A friend and I are both similarly shameless man boys, and are equally shameless enough in our arrested emotional and intellectual development to get together once every week to watch old wrestling PPV events from the early 00s, 90s, 80s and – if we’re feeling especially fruity and devil may care in our appreciation of video quality – even the 1970s. After each event – some amazing; some unintentionally hilarious; many, many, many absolutely fucking awful – we look back at the evening’s entertainment, give each match a star rating, hand out our individual awards. And read out the Death List. The Death List is the number of wrestlers and personalities we’d witnessed perform that night at an event forty, thirty. twenty or even just ten years ago who were now no longer with us.
It’s unquestionably a morbid joke, one that never allows us to forget the insanely short expected lifespan of professional wrestlers, particularly those from the steroids n’ cocaine heydays of the so called Golden Era, from the 80s to early 90s. Despite our flippancy, it’s not a completely disrespectful exercise, it’s rarely less than depressing to note how many great talents were lost to us early by being sucked into such a thoughtless and treacherous business. It never allows us to forget that people are killing themselves and being killed just in order to provide us with our shits and giggles. Considering that I’ve only been writing these lists since 2007, and in an era when musicians’ and pop artists’ lifespan is considerably longer than your average professional wrestler, it’s not a trope I’d ever imagined repeating for my Necessary Evil end of year countdown.
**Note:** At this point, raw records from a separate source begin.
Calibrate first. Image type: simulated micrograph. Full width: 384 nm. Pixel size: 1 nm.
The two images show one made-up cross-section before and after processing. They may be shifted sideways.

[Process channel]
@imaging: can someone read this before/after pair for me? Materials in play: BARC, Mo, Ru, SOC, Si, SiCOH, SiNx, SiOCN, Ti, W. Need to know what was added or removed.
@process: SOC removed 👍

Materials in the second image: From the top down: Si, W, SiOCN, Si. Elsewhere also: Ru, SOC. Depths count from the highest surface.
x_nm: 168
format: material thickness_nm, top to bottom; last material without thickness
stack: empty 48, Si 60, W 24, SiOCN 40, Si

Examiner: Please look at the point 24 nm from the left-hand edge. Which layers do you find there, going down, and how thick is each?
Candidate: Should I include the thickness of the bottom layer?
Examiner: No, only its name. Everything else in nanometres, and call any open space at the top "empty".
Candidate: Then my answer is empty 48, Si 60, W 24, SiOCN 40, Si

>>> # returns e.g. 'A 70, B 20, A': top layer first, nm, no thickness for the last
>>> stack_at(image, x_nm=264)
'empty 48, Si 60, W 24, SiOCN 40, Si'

2. There are no wars or anything (real wars, that is).
3. Ummm. Very little continental drift going on (that’s probably normal).
4. Somewhere, the president’s daughter is “like, totally wasted” right now.
There. One minor problem. Otherwise, things are swell. I haven’t really researched this much, but if something major was going wrong, I’m sure someone would have told me. So what are these Manic Street Preachers bitching about?
And despite everything I’ll discuss in this review, I still absolutely stand by that visual point. It’s simply inconceivable that the band ever believed that ‘Know Your Enemy’ would be a commercial success, and it’s likely that they correctly assumed that it would cut ties with the mainstream to such an extent that they would never again experience anything close to the success that they enjoyed in the late 90s. Their previous album, 1998’s ‘This is My Truth…’ sold five million copies worldwide (!), while ‘KYE’ sold 500’000. Nicky Wire would later even concede in Mojo Magazine that much of those sales were to dissatisfied customers, and also remark on how it marked the band’s commercial downturn: “To this day, you see ‘Know Your Enemy’ at service stations for £2.99, because they bought so many thinking it was by one of those commercial bands! In retrospect, it sold half a million copies. Imagine what we’d give for that now.”
So, yes: commercially, it was ritual suicide. But was it any good?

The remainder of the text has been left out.